Yes, Hotspot 2.0 is the Future of Secure Guest Wi-Fi

Since first blogging about Hotspot 2.0 and its application to typical enterprise WLAN guest networks I’ve learned quite a bit more thanks to several helpful tweets from Dave Wright of Ruckus Wireless. Although the large majority of the focus of Hotspot 2.0 still seems to be on integration with cellular carriers for AAA services and all the complexity and exclusivity that entails, there are provisions for simpler, anonymous, and secure Hotspot 2.0 guest networks that are much closer to what the typical enterprise WLAN operator will actually deploy. As I’ve said before, authentication is not a priority for most WLAN operators on their guest network, but encryption certainly is.

Is it the holy grail of guest Wi-Fi? Maybe, but more on that after we look at the Wi-Fi Alliance Passpoint (Release 2) Deployment Guidelines. In all 61 pages of the document, there are these few paragraphs devoted to what I predict to be the most common use of Hotspot 2.0.
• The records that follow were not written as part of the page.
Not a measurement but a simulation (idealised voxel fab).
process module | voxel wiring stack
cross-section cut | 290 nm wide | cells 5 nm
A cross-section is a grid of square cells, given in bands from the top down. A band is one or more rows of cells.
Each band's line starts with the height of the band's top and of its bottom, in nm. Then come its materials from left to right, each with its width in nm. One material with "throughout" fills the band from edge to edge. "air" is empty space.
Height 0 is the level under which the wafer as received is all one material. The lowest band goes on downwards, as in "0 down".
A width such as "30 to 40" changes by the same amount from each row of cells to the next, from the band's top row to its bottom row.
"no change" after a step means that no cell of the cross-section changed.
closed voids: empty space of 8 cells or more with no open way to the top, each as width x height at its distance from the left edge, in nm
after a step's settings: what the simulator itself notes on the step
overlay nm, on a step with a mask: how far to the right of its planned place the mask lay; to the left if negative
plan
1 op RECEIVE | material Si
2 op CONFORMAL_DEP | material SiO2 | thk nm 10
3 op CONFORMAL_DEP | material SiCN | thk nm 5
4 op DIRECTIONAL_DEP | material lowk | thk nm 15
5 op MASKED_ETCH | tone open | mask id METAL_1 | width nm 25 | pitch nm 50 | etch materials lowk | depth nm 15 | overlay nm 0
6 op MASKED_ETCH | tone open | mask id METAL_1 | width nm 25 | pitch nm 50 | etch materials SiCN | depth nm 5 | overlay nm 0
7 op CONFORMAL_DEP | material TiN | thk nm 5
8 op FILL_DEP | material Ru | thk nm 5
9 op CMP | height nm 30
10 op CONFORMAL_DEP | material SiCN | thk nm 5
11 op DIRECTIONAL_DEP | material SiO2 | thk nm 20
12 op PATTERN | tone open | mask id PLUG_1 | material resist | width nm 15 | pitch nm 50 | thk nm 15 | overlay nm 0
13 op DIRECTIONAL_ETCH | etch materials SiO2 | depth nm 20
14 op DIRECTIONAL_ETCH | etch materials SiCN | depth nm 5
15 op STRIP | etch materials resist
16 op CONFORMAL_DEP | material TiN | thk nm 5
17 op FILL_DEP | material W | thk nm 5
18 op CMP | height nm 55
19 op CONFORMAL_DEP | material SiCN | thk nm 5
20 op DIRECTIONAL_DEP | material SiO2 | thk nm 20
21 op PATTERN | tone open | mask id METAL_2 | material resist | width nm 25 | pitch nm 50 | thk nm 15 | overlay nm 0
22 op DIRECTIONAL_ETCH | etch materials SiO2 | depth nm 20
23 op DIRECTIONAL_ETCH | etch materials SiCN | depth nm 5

12. Free Public Hotspot 2.0-Based Hotspots 

Hotspot Operators may provide Hotspot 2.0-based free, public, hotspot service. In this particular service, Hotspot Operators have the need to ensure hotspot users have accepted the terms and conditions governing their hotspot’s use, but are not interested in knowing (or do not wish to know/track) any particular user’s identity. This functionality is provided by Hotspot 2.0 Release 2 infrastructure. The Hotspot Operator configures their infrastructure as follows:

  1. The user in a Free Public Hotspot initiates the online sign-up registration process with the Free Public Hotspot’s OSU server.
  2. During the registration exchange, the OSU server presents the terms and conditions to the user.
  3. If the user accepts the terms and conditions, the OSU server issues a credential; if the user refuses, no credential is provisioned. Note that the same credential is issued to all users which have accepted the terms and conditions; therefore, the Hotspot Operator cannot track the identity of an individual user during the Hotspot 2.0 Access state (see section 6).
  4. When the user/mobile device returns to the same Free Public Hotspot, the previously provisioned credentials are used to provide secure, automatic access. The mobile device authenticates using EAP-TTLS, which provides for the generation of unique cryptographic keying material even though users share a common password.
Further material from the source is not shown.